As the Thanksgiving holiday approaches, Americans are reminded of the Pilgrims, European settlers who held a feast in the early 1600s to give thanks to God, and the Native American locals, for helping them survive their first year in their new home. But giving thanks is not something reserved for the Thanksgiving holiday. Today, gratitude continues to play a prominent role in America's spiritual life.

Every language has a phrase for "thank you." It's a sentiment children everywhere are encouraged by their parents to express easily and often. Every religion has a special way to say "thank you" to God. In the Jewish faith, these "thank yous" often take the form of formal blessings, or "brachot."

In addition to "thank you blessings" for food and health, there are also brachot to be recited upon seeing a rainbow, a wise person, a beautiful woman, a long-lost friend or a king. There is even a long blessing one says after using the toilet, which gives thanks for the smooth functioning of the human body.

Michael Strassfeld is the rabbi of the Society for the Advancement of Judaism in New York and the author of A Book of Life: Embracing Judaism as a Spiritual Practice.

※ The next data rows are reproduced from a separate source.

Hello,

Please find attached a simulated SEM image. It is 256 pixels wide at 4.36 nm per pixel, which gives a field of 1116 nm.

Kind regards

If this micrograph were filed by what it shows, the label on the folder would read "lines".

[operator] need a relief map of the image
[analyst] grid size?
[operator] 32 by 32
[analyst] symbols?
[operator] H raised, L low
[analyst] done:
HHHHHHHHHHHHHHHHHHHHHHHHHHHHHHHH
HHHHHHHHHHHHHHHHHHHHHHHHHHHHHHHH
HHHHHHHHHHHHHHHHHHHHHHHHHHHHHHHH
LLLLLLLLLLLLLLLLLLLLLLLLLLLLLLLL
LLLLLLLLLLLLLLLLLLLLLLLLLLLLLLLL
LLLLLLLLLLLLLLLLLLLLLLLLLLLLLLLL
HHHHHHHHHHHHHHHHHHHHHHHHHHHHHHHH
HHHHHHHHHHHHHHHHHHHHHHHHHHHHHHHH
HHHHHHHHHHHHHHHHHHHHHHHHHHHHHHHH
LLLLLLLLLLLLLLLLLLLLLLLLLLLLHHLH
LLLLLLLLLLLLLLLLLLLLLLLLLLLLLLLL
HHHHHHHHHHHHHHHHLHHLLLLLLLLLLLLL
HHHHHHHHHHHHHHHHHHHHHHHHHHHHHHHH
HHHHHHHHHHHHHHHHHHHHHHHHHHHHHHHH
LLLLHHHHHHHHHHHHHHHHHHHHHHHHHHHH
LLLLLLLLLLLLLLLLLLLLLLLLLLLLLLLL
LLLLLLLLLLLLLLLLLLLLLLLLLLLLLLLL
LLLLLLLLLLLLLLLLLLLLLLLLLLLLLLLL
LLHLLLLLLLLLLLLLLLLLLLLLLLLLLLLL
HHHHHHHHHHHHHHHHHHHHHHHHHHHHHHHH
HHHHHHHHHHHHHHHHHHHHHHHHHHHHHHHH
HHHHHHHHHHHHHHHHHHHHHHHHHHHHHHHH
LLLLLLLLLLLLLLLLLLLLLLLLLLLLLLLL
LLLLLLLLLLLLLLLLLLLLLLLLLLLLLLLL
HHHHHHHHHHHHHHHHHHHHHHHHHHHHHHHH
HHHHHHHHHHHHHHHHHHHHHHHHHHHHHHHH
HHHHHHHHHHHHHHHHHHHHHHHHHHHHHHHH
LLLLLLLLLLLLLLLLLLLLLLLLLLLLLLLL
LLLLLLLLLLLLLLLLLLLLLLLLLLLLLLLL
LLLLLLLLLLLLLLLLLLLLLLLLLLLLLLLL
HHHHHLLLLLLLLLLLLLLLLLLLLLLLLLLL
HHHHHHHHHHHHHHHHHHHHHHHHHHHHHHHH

"Being grateful makes us aware or reminds us of the blessings of our lives. It reflects a sense of how important it is to go through life really appreciating the blessings, the miracles of every day. And I don't think it's about making the sun stand still as it were or dividing the Red Sea, but really just the everyday aspects of life, the gifts of life and nature and beauty and relationships. All those things we enjoy every day, but often we forget about," Rabbi Strassfeld said.

Rabbi Strassfeld says that traditional Jews also thank God at painful moments. When one hears of a death, for example, one blesses God as "the true Judge."

"And it's a way of expressing an acknowledgment that death is also part of life. It doesn't mean that death is a blessing or that that person is better off, but it just really understands that everything in life is part of life, and that everything from a traditional viewpoint is created by God. So all of life is part of that. Blessing and gratitude allow you to emphasize or to focus more on the good things and to put the difficult things in the broader perspective," he explained.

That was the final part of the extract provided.